December 30, 2019 •
News
USDOL Updates FLSA Regular Rate Requirements for Calculating OT
Effective January 15, 2020, when calculating employees’ regular rate of pay to determine overtime pay, employers may exclude certain “perks” and benefits, including:
- the cost of certain parking benefits, wellness programs, onsite specialist treatment, gym access and fitness classes, employee discounts on retail goods and services, certain tuition benefits, and adoption assistance;
- payments for unused paid leave, including paid sick leave or paid time off;
- payments of certain penalties required under state and local scheduling laws;
- reimbursed expenses including cellphone plans, credentialing exam fees, organization membership dues, and travel;
- certain sign-on bonuses and certain longevity bonuses;
- the cost of office coffee and snacks to employees as gifts;
- discretionary bonuses;
- contributions to benefit plans for accident, unemployment, legal services, or other events that could cause future financial hardship or expense.
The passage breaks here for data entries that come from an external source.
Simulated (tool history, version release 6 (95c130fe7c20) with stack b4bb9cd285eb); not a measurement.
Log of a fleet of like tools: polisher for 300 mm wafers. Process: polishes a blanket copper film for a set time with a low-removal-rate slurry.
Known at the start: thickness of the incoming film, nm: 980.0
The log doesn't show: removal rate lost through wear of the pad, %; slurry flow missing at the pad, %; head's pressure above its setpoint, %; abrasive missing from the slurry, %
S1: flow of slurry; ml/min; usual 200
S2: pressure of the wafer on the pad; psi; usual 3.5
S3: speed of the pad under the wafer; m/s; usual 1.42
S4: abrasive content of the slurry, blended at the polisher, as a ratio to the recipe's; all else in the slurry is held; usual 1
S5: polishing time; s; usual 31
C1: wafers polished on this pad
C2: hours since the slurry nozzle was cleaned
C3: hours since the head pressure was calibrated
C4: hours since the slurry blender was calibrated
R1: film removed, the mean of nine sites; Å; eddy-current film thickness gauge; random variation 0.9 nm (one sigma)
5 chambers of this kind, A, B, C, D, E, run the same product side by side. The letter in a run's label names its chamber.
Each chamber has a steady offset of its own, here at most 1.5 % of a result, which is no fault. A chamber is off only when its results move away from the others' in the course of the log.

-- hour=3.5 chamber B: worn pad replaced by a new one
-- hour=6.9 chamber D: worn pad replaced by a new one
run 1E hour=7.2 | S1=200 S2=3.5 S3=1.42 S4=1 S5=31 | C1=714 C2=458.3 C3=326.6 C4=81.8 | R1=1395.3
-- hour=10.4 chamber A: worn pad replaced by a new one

These clarifications are part of the U.S. Department of Labor (USDOL) Final Rule updating regular rate requirements under the Fair Labor Standards Act (FLSA), published in the Federal Register on December 16, 2019.
Two substantive changes made to the regulations include:
- “Call-back” pay: eliminated the restriction that call-backs must be “infrequent and sporadic” to be excludable from the regular rate of pay, while maintaining that such payments must not occur so often as to be essentially prearranged.
- “Basic rate” regulations: employers using an authorized basic rate may exclude from the overtime computation any additional payment that would not increase total overtime compensation by more than 40 percent of the higher of the applicable local, state or federal minimum wage (instead of $0.50 a week on average, as in the existing rule) for overtime workweeks in the period for which the employer makes the payment.
This rule marks the first significant change to the regulations in more than 50 years.